July 28, 2012   3 Comments

It Looks Like We’ve Been Robbed

We held our second and final yard sale this past Saturday. With the help of many friends and Laura’s sister, who came in for the week, we were able to sell almost everything we will not be taking with us to Tanzania. Once again we are amazed that God makes something so common rather extraordinary. The sale makes it possible for us to move out and it helps provide for our outfitting expenses. Beyond that, it also does our heart good to see our “stuff” go to a good friend or a stranger who was eagerly looking for that particular item. Yard sales require a ton of work, but the unloading of so much stuff also brings great relief!

Indeed it was a long day. We were scheduled to meet with Bible Chapel of Delhi Hills in Cincinnati on Sunday; our hosts there were expecting us to arrive that night. During the yard sale, a few hours before the departure, I learned that the brakes in our car had developed a significant leak. By God’s good providence the shop was able to fix the problem just before they closed. Our departure for Cincinnati was late, but we made it safely.

On previous trips to Cincinnati, we have met with the pastor and elders of Bible Chapel and discovered a mutual appreciation for an approach to missions which aims to develop local church leadership. Sharing our ministry with the church led to a number of excellent discussions about God’s merciful work in their lives. Many of whom also encouraged us by sharing how their response to God’s mercy involves laboring to see the gospel reach others in this world.
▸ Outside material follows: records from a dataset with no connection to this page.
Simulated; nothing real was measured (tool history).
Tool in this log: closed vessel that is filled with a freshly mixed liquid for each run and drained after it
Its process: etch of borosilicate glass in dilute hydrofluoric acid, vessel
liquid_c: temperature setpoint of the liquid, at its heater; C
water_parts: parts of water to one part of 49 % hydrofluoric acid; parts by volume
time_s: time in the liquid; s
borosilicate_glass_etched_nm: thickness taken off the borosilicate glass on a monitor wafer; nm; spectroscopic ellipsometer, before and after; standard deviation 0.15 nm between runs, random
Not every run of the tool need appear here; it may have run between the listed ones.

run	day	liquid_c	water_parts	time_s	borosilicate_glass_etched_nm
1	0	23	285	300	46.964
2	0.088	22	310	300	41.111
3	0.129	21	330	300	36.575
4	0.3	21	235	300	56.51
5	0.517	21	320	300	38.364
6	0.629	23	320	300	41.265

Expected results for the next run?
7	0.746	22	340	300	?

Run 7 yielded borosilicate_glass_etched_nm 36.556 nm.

When we returned to Detroit on Monday, I couldn’t help think that our house appears to have been robbed. We’ve been left with a few odds and ends–but this is just where we planned to be. This week we will be packing what’s left, which will either make the passage with us or on the shipping container. Thank you for praying!

July 24, 2012   1 Comment

Last Trip West of Chicago

…before we depart for Africa. We were able to cram much family and ministry business into our recent trip through Iowa, Minnesota, and Wisconsin. On July 8 we joined Prior Lake Baptist Church in Prior Lake, MN, for their worship services. After being introduced in the morning service, we joined the children with whom we discussed life in Africa. There we resolved the error that tigers and triceratops are roaming wild in Africa and explained why children all over the world need to hear about Jesus Christ. Dan and Jana Eads have visited this church previously, so we reintroduced the work to them in the evening.

My dad, Ian, and I

We met with the leadership families of Grace Community Bible Church nearby in Lakeville before returning to Iowa that week. My youngest sister’s wedding was the following Saturday, July 14. This event provided opportunities to discuss our ministry with many members of my family–many of whom are unfamiliar with our approach to missions work. We pray that God would use such opportunities as a testimony of the faith. Of course, my extended family was also glad to meet our son and have the opportunity to see us before we leave for Africa.

Is this heaven? No, this is Iowa

Unfortunately, that will be the last we see of Iowa for quite a while. That Sunday, July 15, we met with First Baptist Church in West Bend, WI. Pastor and Mrs. Dunford have met with us for lunch a year ago and greeted us at a pastor’s conference since then, so we were eager to meet the church which is benefitting from their service. After such an emotionally draining trip, we were glad to find much affinity between us and this church.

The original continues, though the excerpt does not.